Colin Burrow has a thought-provoking essay (title: “Fiction and the Age of Lies”; link: https://www.lrb.co.uk/the-paper/v42/n04/colin-burrow/fiction-and-the-age-of-lies) in the most recent London Review of Books (Vol 42, No 4; 20 Feb 2020).
Two long passages (one that has introduces the key concept of the “algo-lie,” a lie that is targeted to the audience most likely to believe it via the by-now ubiquitous algorithms; the other passage a rebuke of Jonathan Coe’s novel Middle England, which I quoted a few posts back.)

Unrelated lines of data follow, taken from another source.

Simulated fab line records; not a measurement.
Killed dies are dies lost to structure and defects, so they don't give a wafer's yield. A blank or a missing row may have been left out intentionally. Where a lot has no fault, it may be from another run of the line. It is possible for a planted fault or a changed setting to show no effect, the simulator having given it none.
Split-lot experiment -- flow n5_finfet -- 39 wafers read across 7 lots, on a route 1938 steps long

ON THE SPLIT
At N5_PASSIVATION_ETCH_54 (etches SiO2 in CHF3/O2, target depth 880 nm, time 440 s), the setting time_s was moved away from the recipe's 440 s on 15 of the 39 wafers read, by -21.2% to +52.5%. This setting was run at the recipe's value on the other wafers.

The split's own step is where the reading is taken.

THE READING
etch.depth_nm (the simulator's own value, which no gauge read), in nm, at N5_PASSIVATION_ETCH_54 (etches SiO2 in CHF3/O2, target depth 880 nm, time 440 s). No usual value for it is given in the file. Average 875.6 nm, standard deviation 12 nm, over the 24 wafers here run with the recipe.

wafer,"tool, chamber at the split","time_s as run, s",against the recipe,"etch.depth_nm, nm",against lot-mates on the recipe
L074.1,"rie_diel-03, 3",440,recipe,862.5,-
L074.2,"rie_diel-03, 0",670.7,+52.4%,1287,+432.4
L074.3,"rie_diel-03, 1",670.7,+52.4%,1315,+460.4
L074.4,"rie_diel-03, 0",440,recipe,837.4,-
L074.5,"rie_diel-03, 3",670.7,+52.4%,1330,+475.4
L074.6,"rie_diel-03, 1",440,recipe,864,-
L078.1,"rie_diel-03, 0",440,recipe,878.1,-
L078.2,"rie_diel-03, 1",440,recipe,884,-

“Political lies now tend to be something more than statements by individuals that are designed to mislead: they are partly generated by the desires and beliefs of the lie-ee. They can be algorithmically created to elicit a particular response from an audience that has been microtargeted, and is fed little drips of misinformation it is predisposed to believe. The guiding presumption of algo-lying is that human beings are as manipulable as white mice. The object is to develop a stimulus that provokes the desired behaviour. Send out the stimulus, irrespective of its truth or falsehood; keep sending. Provided the white mice are in a majority and they all head for the cheese it’s a victory. It doesn’t matter if the stimulus is a lie that generates unpredictable side effects, like a loss of trust in institutions, or if the lies designed to appeal to the white mice so enrage the piebald mice that they start a civil war. It’s short-term outcomes that count.”
“Middle England (2019) by Jonathan Coe (b. 1961) strikes me as a classic instance of this problem. It’s a Brexit novel which offers comforting stereotypes – the xenophobic former Birmingham car worker, the wonderful Lithuanian immigrant cleaner – while not having anything to say about the technologies that now influence and distort the opinions of those types. A little texting and emailing is the deepest Coe’s characters get into the world of social media. Fiction that recirculates perspectives on the present which correspond closely to a particular strand of print or electronic media isn’t doing the job fiction should do. It knows what its audience wants to hear, and says it. The problem is that it will therefore sound like lies to those who don’t want to believe it. If the main literary consequence of this latest age of lies is to identify the audience for serious fiction with a small group with mutually sustaining and more or less identical political attitudes then we all should be very afraid for the future of fiction.”
I don’t think much in the way of comment is needed. Burrow has a touching faith that novels are supposed to help us out of our mess by providing a thick analysis of the ways we (and truth) are manipulated using the new digital tools. He ends the essay with a call for the “great British technonovel of the 21st century” (the British nationalism here must be noted) and the very last sentence of the essay is “But if our present age of lies has one good consequence it would be that book,” as if a great novel would be sufficient consolation for the general woe. Or is that last sentence a joke? It doesn’t read like one in context.